Case No. 12,002.
20FED.CAS.—70
In re ROGERS et. al.
[2 N. B. R. 397 (Quarto. 129); 1 Chi. Beg. News, 195.]1
District Court, S. D. New York.
1869.
BANKRUPTCY—EXECUTION OF MORTGAGE—SUSPENSION OF PAYMENT.
Where defendants, machinists, executed chattel mortgages of tools, goods, &c, to secure the payment of certain debts due creditors, and suspended payment shortly after, held that an order adjudicating them bankrupts should issue.
[In the matter of Edmund P. Rogers and Miers Coryell, bankrupts.]

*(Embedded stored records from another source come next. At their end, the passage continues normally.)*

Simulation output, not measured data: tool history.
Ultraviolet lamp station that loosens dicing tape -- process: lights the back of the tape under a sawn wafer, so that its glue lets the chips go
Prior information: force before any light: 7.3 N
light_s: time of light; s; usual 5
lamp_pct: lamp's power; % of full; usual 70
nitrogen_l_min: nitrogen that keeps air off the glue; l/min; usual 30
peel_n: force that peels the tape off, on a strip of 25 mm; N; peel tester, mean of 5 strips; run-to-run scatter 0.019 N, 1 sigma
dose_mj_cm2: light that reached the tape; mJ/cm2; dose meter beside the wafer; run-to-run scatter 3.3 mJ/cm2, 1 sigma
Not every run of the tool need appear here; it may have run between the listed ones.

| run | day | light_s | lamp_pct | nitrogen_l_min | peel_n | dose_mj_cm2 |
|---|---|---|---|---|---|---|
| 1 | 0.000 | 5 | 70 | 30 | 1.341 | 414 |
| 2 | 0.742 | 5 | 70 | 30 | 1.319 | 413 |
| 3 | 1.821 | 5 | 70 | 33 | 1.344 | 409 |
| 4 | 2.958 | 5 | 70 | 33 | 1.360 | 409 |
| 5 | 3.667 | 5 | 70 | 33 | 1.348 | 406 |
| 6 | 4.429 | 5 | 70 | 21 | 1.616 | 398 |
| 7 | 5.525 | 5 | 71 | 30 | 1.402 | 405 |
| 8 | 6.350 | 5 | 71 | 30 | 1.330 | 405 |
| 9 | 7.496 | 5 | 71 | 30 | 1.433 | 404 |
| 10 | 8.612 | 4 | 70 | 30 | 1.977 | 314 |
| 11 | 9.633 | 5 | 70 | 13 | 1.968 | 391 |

BLATCHFORD, District Judge. The petition avers that the debtor, while insolvent, did, on or about the 1st of December, 1868, execute to one Francis M. Pendleton a chattel mortgage on certain tools, fixtures, belting, and machinery, then in the premises known as the Quintard Iron Works, at the north-west corner of Avenue D and Eleventh street, in the city of New York, to secure the sum of four thousand dollars and interest, payable December 2d, 1868, with interest from July 1st, 1868, and to one Anna P. Rogers, a chattel mortgage on the same property, to secure the payment of four thousand five hundred and seven dollars and forty-five cents, and interest payable December 24th, 1868, and that those instruments were executed by the debtors with intent to give a preference to creditors therein named. The answer of the debtors admits the making of the mortgage to Pendleton, and states that it was given to secure the payment of four thousand dollars and interest thereon, the said sum having been loaned to them in cash on or about the 1st day of July, 1868. The answer also admits the making of the mortgage to Rogers, and states that the same was given to secure the payment of four thousand five hundred and seven dollars and forty-five cents and interest thereon, the said sum having been leaned to them in cash, on or about the 1st day of July, 1868. It is also admitted by the respective parties, by a written stipulation, that the mortgages given to Pendleton and Rogers, were given in December, 1868, to secure the payment of debts contracted in July, 1868, and that, within a few days after, the debtors suspended payment. The answer avers that the debtors should not be declared bankrupts, for any cause alleged in the petition, and prays for a trial by the court, but it does not deny the insolvency of the debtors at the times they made the mortgages in question, or that the debtors intended to give preferences thereby to the creditors named in the mortgages. On these facts, it is clear that the debtors, being insolvent, made a conveyance of property with intent to give a preference thereby to a creditor, and thus committed an act of bankruptcy within section thirty-nine of the act [of 1867 (14 Stat 536)]. An order must be made adjudicating them bankrupts.
1 [Reprinted from 2 N. B. B. 397 (Quarto, 129), by permission. 1 Chi. Beg. News, 195, contains only a partial report.]